Twenty-five percent of survey respondents said they were overweight cash owing to their bearish view on the markets, and 20% expressed a preference for cash over low-yielding assets.

The survey’s cash rule says that when average cash balance rises above 4.5%, a contrarian buy signal is generated for equities; when the cash balance falls below 3.5%, a contrarian sell signal is generated.

The survey, which was conducted during the second week in July, comprised 207 panelists with $586 billion in assets under management

A net 48% of investors surveyed said global monetary policy was “too stimulative,” the highest number since April 2011.

Investors’ concern about Chinese credit tightening as a major tail risk receded in July, with just 15% considering it a top risk, half the number in the June survey.

Twenty-eight percent of respondents in July considered a crash in global bond markets the biggest tail risk, followed by 27% who worried about a policy mistake by the Federal Reserve/European Central Bank.

“Fund managers’ biggest fears are a shock coming from bond markets or central banks,” said BofAML’s chief investment strategist Michael Hartnett said in a statement. “Too many investors see the Fed as a likely negative catalyst.”

As for the Fed’s balance sheet reduction this year, 42% of investors said it would be a non-event, while 31% viewed it as a risk-off event, sending yields up and stocks down.

Thirty-eight percent of investors, the same as last month, said long Nasdaq was the most crowded trade in July.

Long U.S./EU corporate bonds and long Eurozone equities trailed, cited by 15% and 12% of respondents.

Expectations that corporate profits will improve over the next 12 months fell to net 41%, down two percentage points from June and the lowest level since November’s U.S. elections.

Profit expectations are rolling over, as 41% say profits will improve over the next 12 months, down 2 percentage points from June to the lowest level since the US election.

At the same time, the earnings outlook continued to darken. A net 22% of respondents said they did not expect corporate earnings to improve substantially over the next 12 months.

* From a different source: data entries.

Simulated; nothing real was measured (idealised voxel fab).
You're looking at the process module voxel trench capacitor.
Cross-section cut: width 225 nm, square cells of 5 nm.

Moreover, a net 17% said corporate balance sheets were overleveraged, the highest since April 2009, according to BofAML.

Allocation to U.S. equities dropped to a net 20% underweight in the July survey. The last time investors were more underweight U.S. stocks was in January 2008.

Allocation to Eurozone equities fell to net 54% overweight from net 58% overweight last month, not far off two-year highs.

Investors are becoming skeptical about further improvements in Europe, according to the survey. A net 51% of respondents expected the European economy to strengthen over the next 12 months, down from net 61% in June.

Ronan Carr, BofAML’s European equity strategist, said “investors expect Eurozone inflation to rise and find monetary policy too stimulative, putting the ECB’s signaling powers to the test.”

Allocations to Japan equities shot up to net 18% overweight in the new survey, from just net 1% overweight in June.